Dr. Baxter receives the Linneborn Prize 2019 as highly appreciated and recognized R&D scientist originally specialized and active in materials technology applied to clean fossil fuel (combustion, gasification and advanced turbine development), both at the Argonne National Laboratory in the USA and industry in the UK. Later, after joining Joint Research Center of the European Commission, his attention shifted to the application of advanced ceramics and heat protection systems in energy technologies, including key activities in the framework of European COST projects. During the 1990s he shifted attention to non-fossil fuels including biomass and waste and their conversion to energy. Part of this work involved setting up a large successful European waste incineration network of industry operators and researchers focused on energy efficiency and emissions reduction. Based on this broad experience and personal qualities from 2000 on, applied research evolved into supporting research for political policy in the EU. As a member of the European Bioenergy Industrial Initiative he did important work within the Strategic Energy Technologies (SET) Plan and closely supported tasks to implement new legislation, for example the renewables directive and directives related to waste. He was also a highly successful leader of the International Energy Agency Biogas Task 37, promoting sustainable biogas production from agricultural residues, energy crops and municipal waste, whilst recycling fertilizers and nutrients back to farmland. He supervised a number of post-graduate researchers and worked alongside visiting scientists, mainly from new member countries to the EU, aiming to build and extend research collaboration across the continent. Apart from these examples he made significant contributions to the organization and development of the scientific programme and the implementation of our EUBCE conferences, presenting overviews and summaries, as well as being involved in several other activities showing very effective leadership.
Award Ceremony: The Prize will be awarded at the Opening of this year’s European Biomass Conference, Lisbon, 27 May 2019.
The Linneborn Prize is awarded every year to an individual for outstanding merits in biomass.
The Prize was established in 1994 for outstanding contributions to the development of energy from biomass. The Prize is named in honour of Johannes Linneborn, a pioneer of wood gasification. Deeply rooted in human ethics, he had far-reaching visions on the world’s development, on health, transport and agriculture.

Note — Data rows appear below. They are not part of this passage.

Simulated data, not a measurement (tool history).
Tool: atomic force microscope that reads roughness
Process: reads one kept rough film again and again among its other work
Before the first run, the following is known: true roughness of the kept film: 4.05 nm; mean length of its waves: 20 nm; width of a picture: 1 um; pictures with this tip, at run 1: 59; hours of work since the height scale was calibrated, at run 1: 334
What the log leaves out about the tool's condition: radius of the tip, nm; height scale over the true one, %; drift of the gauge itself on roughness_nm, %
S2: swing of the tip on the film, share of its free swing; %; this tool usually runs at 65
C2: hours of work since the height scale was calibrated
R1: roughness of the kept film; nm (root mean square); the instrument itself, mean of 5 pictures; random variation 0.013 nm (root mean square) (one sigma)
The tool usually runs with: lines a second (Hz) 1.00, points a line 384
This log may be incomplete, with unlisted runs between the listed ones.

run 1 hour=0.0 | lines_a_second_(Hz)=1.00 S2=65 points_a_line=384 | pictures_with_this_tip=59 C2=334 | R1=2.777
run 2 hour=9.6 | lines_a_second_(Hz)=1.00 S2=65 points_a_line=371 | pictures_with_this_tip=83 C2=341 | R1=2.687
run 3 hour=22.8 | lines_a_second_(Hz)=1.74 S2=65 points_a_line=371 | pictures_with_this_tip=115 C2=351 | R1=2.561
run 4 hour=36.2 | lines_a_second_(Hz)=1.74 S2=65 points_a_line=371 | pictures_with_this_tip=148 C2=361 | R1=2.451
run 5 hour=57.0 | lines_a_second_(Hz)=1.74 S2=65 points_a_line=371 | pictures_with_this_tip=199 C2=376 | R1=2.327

1994: Giuliano Grassi – 8th European Bioenergy Conference – Vienna
1996: Ralph Overend – 9th European Bionergy Conference – Copenhagen
1998: David Hall – 10th European Biomass Conference – Wurzburg
2000: Ton Beenackers – 11th European Biomass Conference – Seville
2002: Philippe Chartier – 12th European Biomass Conference – Amsterdam
2004: Spyros Kyritsis – 13th European Biomass Conference – Rome
2005: Wolfgang Palz – 14th European Biomass Conference – Paris
2007: Tony Bridgwater – 15th European Biomass Conference – Berlin
2008: José Roberto Moreira – 16th European Biomass Conference – Valencia
2009: Bryan M. Jenkins – 17th European Biomass Conference – Hamburg
2010: Kyriakos Maniatis – 18th European Biomass Conference – Lyon
2011: Kai Sipilä – 19th European Biomass Conference – Berlin
2012: Hermann Hofbauer – 20th European Biomass Conference – Milano
2013: Liisa Viikari – 21st European Biomass Conference – Copenhagen
2013: Wim Van Swaaij – Special Award – 21st European Biomass Conference – Copenhagen
2014: Yuan Zhenhong – 22nd European Biomass Conference – Hamburg
2015: Andrè Faaij – 23rd European Biomass Conference – Vienna
2016: John (Jack) Saddler – 24th European Biomass Conference – Amsterdam
2017: David Chiaramonti – 25th European Biomass Conference – Stockholm
2018: Douglas C. Elliott – 26th European Biomass Conference – Copenhagen
Linneborn Prize nominations instructions
Nominations for the Johannes Linneborn Prize
were due by 22 February 2019.
- The Johannes Linneborn Prize was established in 1994 to honour scientific, technical or managerial merit in the development of biomass, attained over a long period of continuous achievements. It is primarily a European Award but can occasionally be awarded to a Non-European.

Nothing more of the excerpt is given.